“As they turned 23, the study found that when compared to their socially slower-moving middle-school peers, they had a 45 percent greater rate of problems resulting from alcohol and marijuana use and a 40 percent higher level of actual use of those substances. They also had a 22 percent greater rate of adult criminal behavior, from theft to assaults.”
This 40% increase seems pretty impressive—sounds like a relative increase. Is it adjusted for known risk factors like gender and family income, and how big is this effect anyway in the absolute? The authors use "step-wise model selection", making the assumption that adverse outcomes, such as substance use and criminality, are already known predictors such as gender and family income. They add additional predictors to the model: is adding “coolness” going to improve the model? Table 1 shows their initial assumption isn’t necessary right, but let's ignore that. Table 4 shows that the effect size of “coolness” on later drug use is much larger than that of gender and income (roughly 2x) after adjustment. Not clear if the correlation coefficients are adjusted to scale, but we’ll let that go also for now. Focusing on the R-square statistic, I see that gender and family income account for 12% of the variance, “coolness” accounts for another 10%.
Phew. Thankfully, subsequent tables are similar enough that even without reading the legends I can glance at them and guess what they were trying to say. This is an example of why statistics departments have a marketing problem. But that's a discussion for another time.
Let’s translate that into a language I can understand.
How well we can predict on an individual level with the three predictors? Studies of this kind do not usually report predictive performances. Nevertheless, we can allow ourselves the liberty to think out loud in a back-of-the-envelop way for just one second. Very roughly, with the worst prognostic factors, (poor, male, “cool”), on an individual basis, we can only improve our odds of detecting, in a particular individual, whether he will have a drug problem at best for by about 30% (i.e. accounting for a “change of variance” of 20-30%). I.e. if I see an adolescent at the age of 13 exhibiting these characteristics, all I can say, at best, is that there is a 30% higher likelihood of him having a drug problem at the age of 20. Given that perhaps 10% of the population has some kind of drug problem, we have a 13% “posterior” probability (probability after the fact that we know he has these high risk traits) of this particular adolescent having a drug problem in his 20s. Not too impressive. A key conceptual difference is obscured: testing a hypothesis (on average, “cool” kids are more likely, though not by too much in the absolute, to abuse drugs in their 20s--true) is not the same thing as evaluating a predictive model (can’t really say much knowing this particular kid is “cool”).

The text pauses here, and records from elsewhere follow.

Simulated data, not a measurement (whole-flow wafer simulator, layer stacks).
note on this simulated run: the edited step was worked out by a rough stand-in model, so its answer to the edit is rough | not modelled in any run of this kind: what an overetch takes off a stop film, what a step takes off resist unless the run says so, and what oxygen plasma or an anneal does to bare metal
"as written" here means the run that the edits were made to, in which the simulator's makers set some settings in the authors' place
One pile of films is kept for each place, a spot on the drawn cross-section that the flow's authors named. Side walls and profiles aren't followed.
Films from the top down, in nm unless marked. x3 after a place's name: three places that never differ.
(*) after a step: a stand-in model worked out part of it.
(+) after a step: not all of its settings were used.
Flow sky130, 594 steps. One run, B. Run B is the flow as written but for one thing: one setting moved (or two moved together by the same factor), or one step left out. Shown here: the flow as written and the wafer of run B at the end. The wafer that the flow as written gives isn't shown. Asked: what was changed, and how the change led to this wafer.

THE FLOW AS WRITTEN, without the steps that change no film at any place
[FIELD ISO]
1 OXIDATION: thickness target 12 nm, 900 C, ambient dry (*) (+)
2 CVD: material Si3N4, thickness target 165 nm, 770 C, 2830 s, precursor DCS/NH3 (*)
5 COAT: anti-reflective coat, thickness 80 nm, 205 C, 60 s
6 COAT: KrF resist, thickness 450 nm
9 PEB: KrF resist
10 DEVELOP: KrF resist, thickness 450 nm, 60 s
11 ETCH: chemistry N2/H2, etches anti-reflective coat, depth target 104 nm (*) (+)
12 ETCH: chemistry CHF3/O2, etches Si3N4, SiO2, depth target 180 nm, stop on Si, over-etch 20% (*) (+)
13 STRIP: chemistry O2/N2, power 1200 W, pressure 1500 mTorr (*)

These results suggest that trying to profile problem youths like this in daily life probably has a very high false positive rate. The incredible variance (that 70% variance NOT in the 3 predictors) and the relative rarity of a psychiatric disorder (vs. the much more common phenomenon of non-conforming behavior) make it difficult to predict behavior 10 years down the line on an individual basis. A crude re-reading of this interesting but highly nuanced study reveals that most “cool” kids do not, predictably, become drug addicts. Popular media articles like this one may very well contribute to negative stereotyping.